Optimizing Wear-Resistant Ceramic Lining for Improved Sintering Drum Mixer Performance

Addressing Challenges in Sintering Drum Mixer Linings

The sintering process heavily relies on the efficiency of the drum mixer. Achieving the right granule size and optimal porosity in the mixture is pivotal for the stable operation of the sintering machine. However, issues with lining wear and material adhesion along the drum walls pose significant challenges in production. As the bonding layer thickness increases, the effective volume within the drum decreases, deteriorating the internal environment and directly impacting the homogenization and pelletizing effectiveness. Moreover, lining wear not only affects equipment longevity but can lead to shutdown incidents and, at worst, pose safety hazards during cleaning procedures.

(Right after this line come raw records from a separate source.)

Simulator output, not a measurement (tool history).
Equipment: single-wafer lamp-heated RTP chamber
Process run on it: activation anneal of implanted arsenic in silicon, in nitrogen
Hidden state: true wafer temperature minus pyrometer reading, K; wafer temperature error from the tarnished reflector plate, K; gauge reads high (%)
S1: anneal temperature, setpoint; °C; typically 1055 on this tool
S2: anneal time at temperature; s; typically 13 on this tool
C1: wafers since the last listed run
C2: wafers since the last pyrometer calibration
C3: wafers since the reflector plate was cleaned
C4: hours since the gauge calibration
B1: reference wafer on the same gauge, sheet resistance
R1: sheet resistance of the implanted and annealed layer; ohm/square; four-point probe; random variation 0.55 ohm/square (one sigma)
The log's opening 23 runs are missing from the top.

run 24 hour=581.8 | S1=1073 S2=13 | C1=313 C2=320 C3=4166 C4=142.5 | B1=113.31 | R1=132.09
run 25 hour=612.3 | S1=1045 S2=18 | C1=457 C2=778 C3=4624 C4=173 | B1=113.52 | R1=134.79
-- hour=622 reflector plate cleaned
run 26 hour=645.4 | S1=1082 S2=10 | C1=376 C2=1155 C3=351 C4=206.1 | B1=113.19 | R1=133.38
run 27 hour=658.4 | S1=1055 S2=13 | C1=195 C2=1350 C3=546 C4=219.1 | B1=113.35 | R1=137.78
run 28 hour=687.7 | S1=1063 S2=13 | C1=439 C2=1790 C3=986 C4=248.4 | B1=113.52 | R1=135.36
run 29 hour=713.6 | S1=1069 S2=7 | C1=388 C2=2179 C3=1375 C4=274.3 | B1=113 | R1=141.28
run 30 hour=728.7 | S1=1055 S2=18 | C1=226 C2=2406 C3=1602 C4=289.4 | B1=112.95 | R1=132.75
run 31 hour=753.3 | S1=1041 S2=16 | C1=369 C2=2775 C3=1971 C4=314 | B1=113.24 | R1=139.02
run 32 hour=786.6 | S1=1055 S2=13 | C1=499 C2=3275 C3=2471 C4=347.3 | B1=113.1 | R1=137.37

Innovative Solutions for Lining Wear and Material Adhesion

Steel mills and research institutions have extensively studied solutions for the prevalent problems of lining wear and material adhesion in sintering drum mixers. Various methods have been proposed, including optimizing water addition methods, refining ingredient structures and mixer parameters, enhancing the internal structure of the lining and drum, altering material discharge heights, incorporating scraping and cleaning mechanisms, among others. Among these preventive measures, optimizing the lining stands out as a highly effective, operationally feasible, and cost-efficient approach. A particular steel mill witnessed a substantial reduction in lining wear and a significant extension of equipment lifespan by replacing nylon linings in the drum mixer with ceramic linings. This transformation not only reduced wear but also minimized material adhesion, ensuring stable equipment operation and consistent pelletizing performance.

Durability of Wear-Resistant Ceramic Drum Mixer Linings

The wear-resistant ceramic lining comprises high-strength alumina oxide ceramics and high-temperature-resistant rubber, unified through sulfurization. These linings are affixed to the drum walls using high-temperature-resistant organic adhesives and divided into sections with angle irons, exhibiting commendable improvements in addressing both material adhesion and lining wear.

Enhancing Mixer Efficiency and Longevity

Primarily, in addressing material adhesion, the exceptional properties of wear-resistant ceramic linings ensure a rational trajectory for the materials inside the mixer. While slight material adherence occurs on angle irons, the ceramic linings remain free of any such adhesion, further enhancing the mixer's blending and pelletizing capabilities. The surface of the ceramic tiles is dense, smooth, non-absorbent, and non-adhesive, reducing the load on equipment and diminishing the likelihood of failure in transmission components while also reducing spare part consumption. The non-adhesive nature also increases the effective diameter of the drum mixer significantly. Additionally, the high hardness and wear resistance of these ceramic linings substantially prolong their lifespan, bolstering their ability to withstand abrasion and friction, ultimately increasing operational longevity.